I have had this question a couple of times already, how many hosts do I need per site when the Primary FTT is set to 1 and the Secondary FTT is set to 1 and RAID-5 is used as the Failure Tolerance Method? The answer is straight forward, you have a local RAID-5 set locally in each site. RAID-5 is a 3+1 configuration, meaning 3 data blocks and 1 parity block. As such each site will need 4 hosts at a minimum. So if the requirement is PFTT=1 and SFTT=1 with the Failure Tolerance Method (FTM) set to RAID-5 then the vSAN Stretched Clustering configuration will be: 4+4+1. Note, that also when you use RAID-1 you will need at minimum 3 hosts per site. This because locally you will have 2 “data” components and 1 witness component.
From a capacity stance, if you have a 100GB VM and do PFTT=1, SFTT=1 and FTM set to RAID-1 then you have a local RAID-1 set in each site. Which means 100GB requires 200GB in each location. So 200% required local capacity, 400% for the total cluster. Using the below table you can easily see the overhead. Note that RAID-5 and RAID-6 are only available when using all-flash.
I created a quick table to help those going through this exercise. I did not include “FTT=3” as this in practice is not used too often in stretched configurations.

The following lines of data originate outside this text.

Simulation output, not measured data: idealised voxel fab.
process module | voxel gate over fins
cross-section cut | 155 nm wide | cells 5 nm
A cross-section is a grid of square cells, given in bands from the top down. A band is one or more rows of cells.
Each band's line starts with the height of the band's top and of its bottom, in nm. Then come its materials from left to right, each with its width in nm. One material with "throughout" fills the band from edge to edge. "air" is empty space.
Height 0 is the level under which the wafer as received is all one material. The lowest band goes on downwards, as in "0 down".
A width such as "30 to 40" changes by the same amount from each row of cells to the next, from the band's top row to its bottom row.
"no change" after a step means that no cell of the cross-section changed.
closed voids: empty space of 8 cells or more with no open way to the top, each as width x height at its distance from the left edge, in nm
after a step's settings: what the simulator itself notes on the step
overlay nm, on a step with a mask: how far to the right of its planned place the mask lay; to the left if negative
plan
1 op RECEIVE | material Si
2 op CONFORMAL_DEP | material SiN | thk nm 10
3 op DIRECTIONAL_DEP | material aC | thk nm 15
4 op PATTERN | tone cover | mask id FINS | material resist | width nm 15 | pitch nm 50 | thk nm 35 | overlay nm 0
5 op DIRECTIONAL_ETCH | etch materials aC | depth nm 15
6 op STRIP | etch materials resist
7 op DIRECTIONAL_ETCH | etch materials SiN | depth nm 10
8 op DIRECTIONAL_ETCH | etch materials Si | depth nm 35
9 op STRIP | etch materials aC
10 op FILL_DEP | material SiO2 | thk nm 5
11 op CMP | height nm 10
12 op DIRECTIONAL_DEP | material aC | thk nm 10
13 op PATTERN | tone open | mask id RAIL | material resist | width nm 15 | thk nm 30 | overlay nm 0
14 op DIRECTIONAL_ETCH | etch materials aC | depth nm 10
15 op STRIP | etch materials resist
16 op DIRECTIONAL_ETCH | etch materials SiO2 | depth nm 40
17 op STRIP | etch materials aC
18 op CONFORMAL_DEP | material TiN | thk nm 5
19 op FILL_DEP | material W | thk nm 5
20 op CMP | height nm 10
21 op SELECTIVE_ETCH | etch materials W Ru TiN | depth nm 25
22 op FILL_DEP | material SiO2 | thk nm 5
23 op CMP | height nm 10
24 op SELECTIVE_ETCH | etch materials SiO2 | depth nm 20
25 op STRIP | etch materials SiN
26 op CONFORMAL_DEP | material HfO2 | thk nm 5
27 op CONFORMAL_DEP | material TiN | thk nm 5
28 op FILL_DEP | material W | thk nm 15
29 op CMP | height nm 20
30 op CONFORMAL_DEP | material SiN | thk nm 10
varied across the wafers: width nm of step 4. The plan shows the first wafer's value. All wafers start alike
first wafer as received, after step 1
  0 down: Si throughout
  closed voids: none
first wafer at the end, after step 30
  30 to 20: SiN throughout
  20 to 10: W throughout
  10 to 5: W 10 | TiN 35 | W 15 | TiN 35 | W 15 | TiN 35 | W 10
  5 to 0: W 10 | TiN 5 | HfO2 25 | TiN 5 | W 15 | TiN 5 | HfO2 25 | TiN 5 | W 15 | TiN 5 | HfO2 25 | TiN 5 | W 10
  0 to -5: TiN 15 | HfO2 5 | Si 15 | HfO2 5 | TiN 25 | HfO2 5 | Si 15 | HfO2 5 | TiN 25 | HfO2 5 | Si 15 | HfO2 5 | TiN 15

|Description||PFTT||SFTT||FTM||Hosts per site||Stretched Config||Single site capacity||Total cluster capacity|
|Standard Stretched across locations with local protection||1||1||RAID-1||3||3+3+1||200% of VM||400% of VM|
|Standard Stretched across locations with local RAID-5||1||1||RAID-5||4||4+4+1||133% of VM||266% of VM|
|Standard Stretched across locations with local RAID-6||1||2||RAID-6||6||6+6+1||150% of VM||300% of VM|
|Standard Stretched across locations no local protection||1||0||RAID-1||1||1+1+1||100% of VM||200% of VM|
|Not stretched, only local RAID-1||0||1||RAID-1||3||n/a||200% of VM||n/a|
|Not stretched, only local RAID-5||0||1||RAID-5||4||n/a||133% of VM||n/a|
|Not stretched, only local RAID-6||0||2||RAID-6||6||n/a||150% of VM||n/a|
Hope this helps!
Wojciech Marusiak says
Phil H says
Do you have any feedback on how a 2+2+1 stretched cluster would fit into this? You have a 1+1+1 but not 2+2+1.
Duncan Epping says
The article provides the minimum node count for a certain policy. With 2+2+1 you can do:
PFTT = 1
SFTT = 0
As for SFTT=1 you need 3+3+1 as the table indicates